Protecting the children in the church--from us
I am about to describe to you an incident that occurred on Sunday that is really a non-incident, or would have been in your grandmother’s time.
I was the “helper” in the kindergarten/first grade Sunday school classroom. A little girl had to go to the restroom so I told the two teachers I would take her down the hallway and be back in a jiffy. The two stopped and said I needed to take another child with me: there must be two at a time. And so a second child was solicited to make the trip.
I thought it slightly odd but took both children, and that was that.
It just so happened that this was also the Sunday I was required to attend a mandatory class on child abuse. It was at this meeting I learned, to my surprise, that the reason for the compulsory escort of two children at a time was for their protection—from me!
This is, evidently, the direction the church has taken in its goal toward zero possibility of harm to the children in their temporary charge. The pastor leading the class said the pages of regulations, and the forms we were to fill out consenting to a government background check, were 98 percent for the sake of the children. I bided my time nervously to learn of the other 2 percent.
It was also established that a teacher is not to enter the restroom (I do not mean the individual stall inside the restroom) with the child. At this point I admitted publicly to my fresh violation but was forgiven because of my ignorance of the rule.
Also, a teacher may not be in a room with a child alone. (I raised my hand and said that some of my best experiences in school as a child had been that one-on-one time with a teacher.)
A teacher must be careful regarding any touching of students, we learned. As a real-life example, the pastor mentioned a time years ago when he was sitting cross-legged on the classroom floor, telling Bible stories to a circle of first-graders, and how uncomfortable he felt when two little girls (who both happened to be fatherless) were cuddling a bit too close beside him. He turned to me and said that one of those little girls was mine.
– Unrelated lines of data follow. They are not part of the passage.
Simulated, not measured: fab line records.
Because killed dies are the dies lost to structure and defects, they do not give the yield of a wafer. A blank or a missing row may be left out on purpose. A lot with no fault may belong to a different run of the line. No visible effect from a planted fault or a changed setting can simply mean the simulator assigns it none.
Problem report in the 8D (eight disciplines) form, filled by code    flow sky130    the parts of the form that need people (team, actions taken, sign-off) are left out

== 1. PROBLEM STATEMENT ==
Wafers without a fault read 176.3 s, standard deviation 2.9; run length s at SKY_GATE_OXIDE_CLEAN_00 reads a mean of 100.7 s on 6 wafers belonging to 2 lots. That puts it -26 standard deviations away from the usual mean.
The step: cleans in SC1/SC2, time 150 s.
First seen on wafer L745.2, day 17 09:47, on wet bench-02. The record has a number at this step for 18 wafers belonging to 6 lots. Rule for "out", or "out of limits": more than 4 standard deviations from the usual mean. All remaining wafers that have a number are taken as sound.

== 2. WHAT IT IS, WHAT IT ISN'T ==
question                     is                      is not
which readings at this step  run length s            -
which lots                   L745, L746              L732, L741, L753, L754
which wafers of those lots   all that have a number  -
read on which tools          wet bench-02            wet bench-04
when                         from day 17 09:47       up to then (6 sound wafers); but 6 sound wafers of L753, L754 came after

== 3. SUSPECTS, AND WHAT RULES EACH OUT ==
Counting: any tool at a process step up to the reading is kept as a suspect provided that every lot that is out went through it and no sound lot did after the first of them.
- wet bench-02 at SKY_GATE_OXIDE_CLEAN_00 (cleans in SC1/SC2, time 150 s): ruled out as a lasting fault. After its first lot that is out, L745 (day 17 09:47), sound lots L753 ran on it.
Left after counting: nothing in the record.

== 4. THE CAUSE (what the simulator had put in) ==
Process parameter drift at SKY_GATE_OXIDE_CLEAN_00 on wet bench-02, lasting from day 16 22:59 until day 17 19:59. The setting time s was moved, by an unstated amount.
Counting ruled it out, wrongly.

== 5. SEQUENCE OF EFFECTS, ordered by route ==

Toward the end of the meeting I learned the exact nature of the teeny-weeny 2 percent of the church’s concern: The pastor disclosed, in a somber tone, that one big lawsuit and we were done.
I went home and thought about a few things. One is that the obsequious capitulation to the government’s ever-encroaching demands leads to ridiculous extremes and will eventually cause the church to lose its soul: The 2 percent will in the end swallow up the 98 percent.
The other is that we know what Jesus would have done with the little children who wanted to be near Him: He would have held them in His arms.